Businesses will soon be tasked with not only responsibly collecting client’s personal data but also for how they communicate this information and store it. The idea is that this transparency will increase customer confidence, the reliability of databases and will reduce the risk of data breaches.  The Act also calls for a penalty or fine and /or imprisonment of up to 10 years in certain cases. 
 
What PoPI Means for Estate Agents and their Clients
 
“At Leapfrog we always make a point of staying abreast of any legal developments in order to ensure that our clients are given the best, legally compliant service”, says Bruce Swain, MD of Leapfrog Property Group, “As such we are abreast with the measures called for in the Act and are working our franchisees to ensure that the necessary protocols will be put in place once PoPI is fully enacted”.
 
In a nutshell PoPI places specific responsibilities on estate agents when:
 
·         Collecting information from prospective clients: once PoPI kicks in agents will need to obtain a potential client’s consent to send them any property listings or newsletters. “While we’re not there yet the advice we’ve obtained is that it will be wise for agents to obtain written consent from all potential clients before sending them any information”, Swain adds.

·         Client information will need to be stored in such a way that only individuals with the necessary authorisation will be able to obtain access. “As we understand it it’s likely that electronic record keeping and archiving will become compulsory”, explains Swain. 
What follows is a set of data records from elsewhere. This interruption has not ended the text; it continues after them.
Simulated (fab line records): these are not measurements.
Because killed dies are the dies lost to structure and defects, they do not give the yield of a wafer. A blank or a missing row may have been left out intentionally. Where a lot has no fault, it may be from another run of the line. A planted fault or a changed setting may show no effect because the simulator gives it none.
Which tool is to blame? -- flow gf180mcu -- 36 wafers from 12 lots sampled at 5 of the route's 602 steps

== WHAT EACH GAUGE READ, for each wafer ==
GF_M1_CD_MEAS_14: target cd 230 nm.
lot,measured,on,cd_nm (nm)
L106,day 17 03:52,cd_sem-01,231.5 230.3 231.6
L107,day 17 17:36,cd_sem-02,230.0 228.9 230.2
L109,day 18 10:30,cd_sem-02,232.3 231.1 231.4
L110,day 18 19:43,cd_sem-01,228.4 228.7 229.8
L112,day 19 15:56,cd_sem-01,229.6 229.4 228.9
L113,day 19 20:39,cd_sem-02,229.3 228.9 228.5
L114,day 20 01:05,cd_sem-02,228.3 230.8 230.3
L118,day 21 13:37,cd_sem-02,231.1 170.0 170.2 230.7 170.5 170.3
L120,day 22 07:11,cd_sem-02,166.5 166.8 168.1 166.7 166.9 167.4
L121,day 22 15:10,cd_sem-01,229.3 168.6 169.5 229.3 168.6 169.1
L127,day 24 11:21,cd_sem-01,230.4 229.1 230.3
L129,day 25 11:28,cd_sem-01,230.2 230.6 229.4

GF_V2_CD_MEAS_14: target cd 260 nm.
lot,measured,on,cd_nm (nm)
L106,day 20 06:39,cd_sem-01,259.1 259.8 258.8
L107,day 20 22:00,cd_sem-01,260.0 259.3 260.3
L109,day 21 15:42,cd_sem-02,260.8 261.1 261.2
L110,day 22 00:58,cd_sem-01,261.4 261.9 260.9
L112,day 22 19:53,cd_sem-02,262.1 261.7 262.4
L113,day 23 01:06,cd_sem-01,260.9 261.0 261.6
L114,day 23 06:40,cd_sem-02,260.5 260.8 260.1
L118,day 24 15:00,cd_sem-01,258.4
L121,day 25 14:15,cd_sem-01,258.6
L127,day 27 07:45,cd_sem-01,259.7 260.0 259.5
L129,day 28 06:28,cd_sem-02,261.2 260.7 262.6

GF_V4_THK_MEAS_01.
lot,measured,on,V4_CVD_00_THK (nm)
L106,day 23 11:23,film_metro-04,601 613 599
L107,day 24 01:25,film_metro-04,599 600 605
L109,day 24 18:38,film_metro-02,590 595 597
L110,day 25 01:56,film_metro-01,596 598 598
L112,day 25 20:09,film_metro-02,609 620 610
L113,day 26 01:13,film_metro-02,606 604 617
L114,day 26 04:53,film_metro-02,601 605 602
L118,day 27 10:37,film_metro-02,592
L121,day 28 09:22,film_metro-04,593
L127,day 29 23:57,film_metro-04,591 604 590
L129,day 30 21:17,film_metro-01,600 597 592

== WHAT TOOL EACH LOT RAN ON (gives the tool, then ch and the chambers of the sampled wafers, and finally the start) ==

·         Emails will be likely be strictly controlled and it may become necessary to encode emails containing information such as offers to purchase that have already been signed by one party.

·         It will no longer be permissible to use anyone’s personal information in order to send them direct marketing without their written permission.

“At Leapfrog we believe that the Act is necessary and will protect consumers in their dealings with service providers who require personal information”, believes Swain, “As agents we’ll have to be aware of these changes and significantly alter our approach to electronic marketing as well as the traditional mail drops, if we’re not to fall afoul of PoPI”.